A larger proportion of the funding pledged by international partners for South Africa's energy transition must be grants — rather than concessional or commercial loans — as the latter increase the country's debt burden, according to President Cyril Ramaphosa.

The South African government has found that only 2.7pc of the $8.5bn pledged last year by the US, the UK, the EU, France and Germany under the Just Energy Transition Partnership (JET-P) to support South Africa's transition was grant money, "while other portions were concessional loans, loans offered by development funding institutions as well as normal commercial institutions", Ramaphosa said.

Concessional loans are granted on more generous terms than market loans, with lower interest rates or grace periods for payment. The JET-P deal was signed during the Cop 26 UN climate conference last year to support South Africa's transition to a low-carbon economy and, specifically, to accelerate its phase-out of coal-fired power.

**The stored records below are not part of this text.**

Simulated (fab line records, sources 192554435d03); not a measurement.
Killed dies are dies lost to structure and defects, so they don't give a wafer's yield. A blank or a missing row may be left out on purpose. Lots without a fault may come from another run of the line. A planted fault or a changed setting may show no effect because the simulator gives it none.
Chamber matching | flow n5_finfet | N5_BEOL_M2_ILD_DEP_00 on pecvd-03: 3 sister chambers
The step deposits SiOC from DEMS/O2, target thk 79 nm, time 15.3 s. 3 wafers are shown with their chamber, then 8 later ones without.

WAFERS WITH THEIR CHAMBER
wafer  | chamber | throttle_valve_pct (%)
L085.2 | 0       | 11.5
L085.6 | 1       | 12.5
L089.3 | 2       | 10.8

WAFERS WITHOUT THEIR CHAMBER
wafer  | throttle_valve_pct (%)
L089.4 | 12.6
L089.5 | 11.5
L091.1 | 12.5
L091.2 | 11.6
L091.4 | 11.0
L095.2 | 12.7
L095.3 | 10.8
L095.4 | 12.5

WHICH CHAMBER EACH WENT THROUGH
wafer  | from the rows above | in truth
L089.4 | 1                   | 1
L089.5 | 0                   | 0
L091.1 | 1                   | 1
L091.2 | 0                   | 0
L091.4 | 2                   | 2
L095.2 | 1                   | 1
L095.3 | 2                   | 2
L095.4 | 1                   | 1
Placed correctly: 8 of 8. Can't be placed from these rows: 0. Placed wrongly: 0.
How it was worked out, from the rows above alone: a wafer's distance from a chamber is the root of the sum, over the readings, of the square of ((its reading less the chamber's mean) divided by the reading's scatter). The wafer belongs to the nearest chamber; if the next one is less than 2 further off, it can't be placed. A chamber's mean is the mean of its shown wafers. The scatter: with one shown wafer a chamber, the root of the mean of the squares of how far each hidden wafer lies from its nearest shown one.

"The deal was quite historic in the sense that real money was committed," Ramaphosa said today at the Cop 27 UN climate conference in Sharm el-Sheikh, Egypt. But the financing mechanisms, both from public and commercial finance institutions, need to provide "good concessional loans and be upgraded towards grants and non-debt instruments", so it does not burden the country with more debt, he said. Ratings agency Fitch said earlier this year that South Africa's debt is still rising, despite increased revenues from higher commodities prices.

The JET-P ignited "hope that this partnership will offer ground-breaking processes for funding by developed countries, for the ambitious but necessary mitigation and adaptation goals of developing countries", Ramaphosa said. The partnership was quickly lauded as a model for how developing countries across the world can use international support to achieve their decarbonisation goals by moving towards cleaner energy sources, with talk of other partnerships underway with India, Indonesia or Senegal. But Ramaphosa said a reform of multilateral development banks, as well as international financing institutions, and the mobilisation of commercial banks is needed to meet the financial requirements of South Africa and many other developing countries.

The JET-P provides only a fraction of the funding that South Africa needs. The country will require around $98bn over the next five years to start its 20-year energy transition, according to the country's recently released Just Energy Transition Investment Plan. The plan includes a portfolio of investments across three priority sectors — electricity, green hydrogen and new energy vehicles.

"We have communicated [the amount we need for our transition] to our partners, and have said that because South Africa carries a sizeable loan burden, which it has to service from its fiscus, we require more grant funding," Ramaphosa said. At Cop 27, "we have been holding a number of bilateral meetings aimed at consolidating views on climate action, just transition as well as on funding processes. Our meetings have been beneficial", he said. "We hope that these discussions will continue in that vein," he added.

"We believe it is only with significant additional funding that we can ensure the future generation of South Africans live in an environment that has not been destroyed because of the inactions of today's leaders," Ramaphosa said, adding that African countries are losing 3-5pc of their GDP because of the effects of climate change.